Julian Cope presents Head Heritage

Amboy Dukes - Baby Please Don't Go/Psalms of Aftermath

Amboy Dukes
Baby Please Don't Go/Psalms of Aftermath

Released 1967 on Mainstream
Reviewed by Brandon Tenold, 21/10/2008ce

Ted Nugent.

Say that name to someone born in the last 25 years, and they’ll probably think of a combination of cowboy hats, dead deer and opinions on foreign policy that often include the phrase “nuke the shit” in them. To us youngans, Ted’s more famous for writing books on how to make jerky than for his music or skill on the six-string. Indeed, whenever I’ve seen Ted on TV, he seems much more interested in espousing his views on the state of the U-S-of-A than playing his fucking guitar.
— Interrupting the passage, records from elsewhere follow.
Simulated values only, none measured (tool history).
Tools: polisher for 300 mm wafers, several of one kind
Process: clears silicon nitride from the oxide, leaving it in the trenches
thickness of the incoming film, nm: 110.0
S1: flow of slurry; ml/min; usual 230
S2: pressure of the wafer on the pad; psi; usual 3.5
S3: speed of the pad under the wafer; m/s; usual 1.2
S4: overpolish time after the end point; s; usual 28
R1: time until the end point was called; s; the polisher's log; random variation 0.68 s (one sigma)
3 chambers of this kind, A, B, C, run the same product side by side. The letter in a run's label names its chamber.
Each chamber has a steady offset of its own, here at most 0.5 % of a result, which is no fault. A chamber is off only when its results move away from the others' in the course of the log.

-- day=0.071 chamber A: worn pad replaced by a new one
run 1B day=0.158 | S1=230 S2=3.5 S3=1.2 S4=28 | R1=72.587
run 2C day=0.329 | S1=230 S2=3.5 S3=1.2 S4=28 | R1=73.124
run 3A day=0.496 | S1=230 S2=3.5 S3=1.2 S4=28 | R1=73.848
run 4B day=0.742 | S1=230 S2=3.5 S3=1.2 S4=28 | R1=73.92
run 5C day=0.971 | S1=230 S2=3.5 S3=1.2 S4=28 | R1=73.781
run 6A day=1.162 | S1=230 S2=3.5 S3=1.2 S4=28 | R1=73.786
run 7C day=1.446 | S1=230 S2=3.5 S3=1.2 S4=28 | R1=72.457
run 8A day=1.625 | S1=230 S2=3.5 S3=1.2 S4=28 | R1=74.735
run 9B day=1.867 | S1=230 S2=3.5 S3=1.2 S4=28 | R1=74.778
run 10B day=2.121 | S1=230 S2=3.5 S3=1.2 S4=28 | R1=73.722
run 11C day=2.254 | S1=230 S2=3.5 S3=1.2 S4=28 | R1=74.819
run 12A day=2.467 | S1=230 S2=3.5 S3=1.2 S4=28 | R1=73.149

But things weren’t always that way. At one point, Ted had a reputation as a bona fide guitar hero, and this stretches back to even before his loincloth wearing glory days in the late 70’s. Y’see, before his solo career, the ‘Nuge was the guitarist in a largely overlooked but occasionally excellent Detroit group called the Amboy Dukes, and along with Jimi Hendrix, the Yardbirds guitar giants and his fellow Detroit peers, he helped to create heavy, out of control guitar as we now know it, with one song in particular leading the way.

Both the group’s first single and leadoff track of their self-titled debut album, the band’s cover of Big Joe Williams “Baby Please Don’t Go” is one of the finest acid-rock blues explosions ever put to tape. Using the cover version done by Them, which featured another future solo star, Van Morrison, as a template, the ‘Nuge takes Them’s already half-crazed version fully over the deep end, both prophesying his future guitar hero status while cementing it among LSD punks who never got into “Cat Scratch Fever”.

It begins with the distinctive riff played by Jimmy Page on Them’s version, but where Page merely let the final notes of the phrases quietly fade out, Ted lets them feed back into his hollow-body guitar, producing a snarling yet still controlled array of sounds. The bass also follows the familiar chugga-chug, chugga-chug pattern of the Them cover, where it remains for the songs entire duration. Finally, after about 30 seconds the drums kick in and Ted cranks the dynamics up to 10, with Dukes singer John Drake wailing “Baby please don’t go!”, although he phrases the first word more like “Babe-ah”. Only two verses later, and Drake gives Ted an “Aw, give it!” to signal that it’s solo time. More feedback squeals and roars ensue, and soon the Motor City Madman is off with a crazed solo that combines his soon to be trademark pentatonic noodley goodness with still more feedback abuse, even putting in a quote from “Third Stone From the Sun” in the middle. Aside from the occasional stabs of rhythm guitar and keyboards during key moments, most of the song consists of just Ted over top of the bass and drums, the rhythm section’s relentless chug only deviating to add extra intensity every few bars. Finally, Ted takes the dynamics way down while Drake comes back in to repeat the opening lyrics, with some background “ooohhhs” added for good measure. The band builds tension with Ted’s guitar remaining restrained, at times stopping completely. Finally, Drake again yells “Babe-ah please don’t go!” and the band explodes once again. Ted gets a few last licks in before Drake ends the song with a reverbed “HEY!”, and the madness is over.

The songs b-side, “Psalms of aftermath” is pretty much what you would expect from the title, a much more docile affair full of sitar drones and “Ahhh-ahhh” background vocals. It ain’t nearly as good as the a-side, brother, but then again, so are most other songs. While Uncle Ted still occasionally performs “Baby Please Don’t Go” live, I doubt this one survived the 60’s.

Unfortunately for the group (and the world), “Baby Please Don’t Go” wouldn’t even make a dent in the charts, and the band would have to wait until next year’s “Journey to the Center of the Mind” to get a chart hit. That song is good little garage-pop nugget, but it can’t compare to the primal scream unleashed on “Baby Please Don’t Go”. Considering the Dukes were among the first of Michigan’s proto-punk/metal/whatever hell-raisers to put a record out, the MC5 still being unknowns outside their home state and The Stooges just getting warmed up, perhaps the world at large wasn’t ready in late 1967 for this outburst of prime Deeetroit geeetar madness. In any case, it’s a rockin’ and ragin’ slab of primo garage-heaviosity. For a brief moment, Ted sounded like the craziest motherfucker to ever pick up a guitar, and he would not sound as gonzo again until the 70’s.